Graphing and slavery

An upcoming Stanford Humanities Center lecture:

“The Line Graph and the Slave Ship: Rethinking the Origins of Modern Data Visualization” by Lauren Klein of Emory Univ., on Tuesday 4/15, from 4–6 pm in Levinthal Hall and online

Summary: “The Line Graph and the Slave Ship” returns to the eighteenth-century origins of modern data visualization in order to excavate the meaning — and power — of visualizing data. Exploring two examples of early data visualization — the line graphs of British trade data included in William Playfair’s Commercial and Political Atlas (1786) and Description of a Slave Ship (1789) created and circulated by a group of British antislavery activists — this lecture will connect Enlightenment theories about visual and statistical knowledge to contemporaneous ideas about personhood and race.

I’m posting this as an example of the sort of fascinating research supported by the SHC, looking in fresh and unexpected ways at events, practices, and conceptualizations from many times, places, and social settings.

[An anecdote. Just yesterday my caregiver J and I branched from a discussion of rich people and poor people into related topics — among them, jobs we’d had (we both had our moments as gas station attendants) and the physical settings of where people live (rich people live in the hills, poor people in the flats), this latter topic starting from one of J’s jobs (delivering food in Pacifica CA), leading me to cite Berkeley CA, and then, startlingly, we both came up with the same example, the gigantic favelas of Sao Paulo in Brazil. Which I happened to know a fair amount about thanks to research carried out by one of the fellows at the SHC when I was a fellow there, almost two decades ago.]
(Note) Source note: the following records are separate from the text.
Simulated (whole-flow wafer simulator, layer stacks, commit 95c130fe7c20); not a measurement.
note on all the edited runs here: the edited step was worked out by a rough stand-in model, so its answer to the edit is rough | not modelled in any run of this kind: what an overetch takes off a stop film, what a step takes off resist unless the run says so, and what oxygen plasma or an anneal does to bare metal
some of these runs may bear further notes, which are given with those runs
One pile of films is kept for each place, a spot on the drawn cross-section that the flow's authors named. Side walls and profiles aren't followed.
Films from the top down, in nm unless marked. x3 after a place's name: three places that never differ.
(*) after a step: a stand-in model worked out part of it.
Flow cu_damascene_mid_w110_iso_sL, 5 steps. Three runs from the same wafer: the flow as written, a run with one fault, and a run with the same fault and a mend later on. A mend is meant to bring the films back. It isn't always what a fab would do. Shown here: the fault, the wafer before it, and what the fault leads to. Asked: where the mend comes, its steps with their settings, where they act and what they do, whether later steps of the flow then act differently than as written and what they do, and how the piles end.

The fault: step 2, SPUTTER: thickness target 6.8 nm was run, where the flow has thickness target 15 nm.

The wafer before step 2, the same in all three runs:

But now a little bit about Lauren Klein and then about William Playfair, who plays a central role in LK’s paper.

Lauren Klein, who is she? From the Emory University website:

Lauren Klein is Winship Distinguished Research Professor and Associate Professor in the departments of Quantitative Theory & Methods and English at Emory University.


She also serves as director of the Emory Digital Humanities Lab and PI of the Mellon-funded Atlanta Interdisciplinary AI Network. Before moving to Emory, she taught in the School of Literature, Media, and Communication at Georgia Tech. Klein’s research brings together computational and critical methods in order to explore questions of gender, race, and justice. She is the author of An Archive of Taste: Race and Eating in the Early United States (University of Minnesota Press, 2020) and, with Catherine D’Ignazio, the award-winning Data Feminism (MIT Press, 2020). With Matthew K. Gold, she edits Debates in the Digital Humanities, a hybrid print-digital publication stream that explores debates in the field as they emerge

From Wikipedia:

Klein studied comparative literature and computer science at Harvard University. Before returning to graduate school, she worked as a software developer and bike messenger. She received her Ph.D. in English and American Studies from the Graduate Center, CUNY in 2011.

William Playfair. From Wikipedia:

William Playfair (22 September 1759 – 11 February 1823) was a Scottish engineer and political economist. The founder of graphical methods of statistics, Playfair invented several types of diagrams: in 1786 he introduced the line, area and bar chart of economic data, and in 1801 he published what were likely the first pie chart and circle graph, used to show part-whole relations.

… his older brother John Playfair [was] the distinguished Edinburgh mathematics professor

 

2 Responses to “Graphing and slavery”

  1. David Lauri Says:

    A YouTube video I watched recently, The Surprising Success of Gondola Transit Systems by Wendover Productions, provides an example of an exception to rich people living in the hills and poor people in the flats: La Paz, Bolivia uses gondolas to provide cheap, reliable public transportation to lower income people living in the hills.

    • arnold zwicky Says:

      Nice. J and I weren’t suggesting Hills Rich / Flats Poor as a cultural universal, of course; the details of the topography and climate — and accidents of history — will determine how things work out.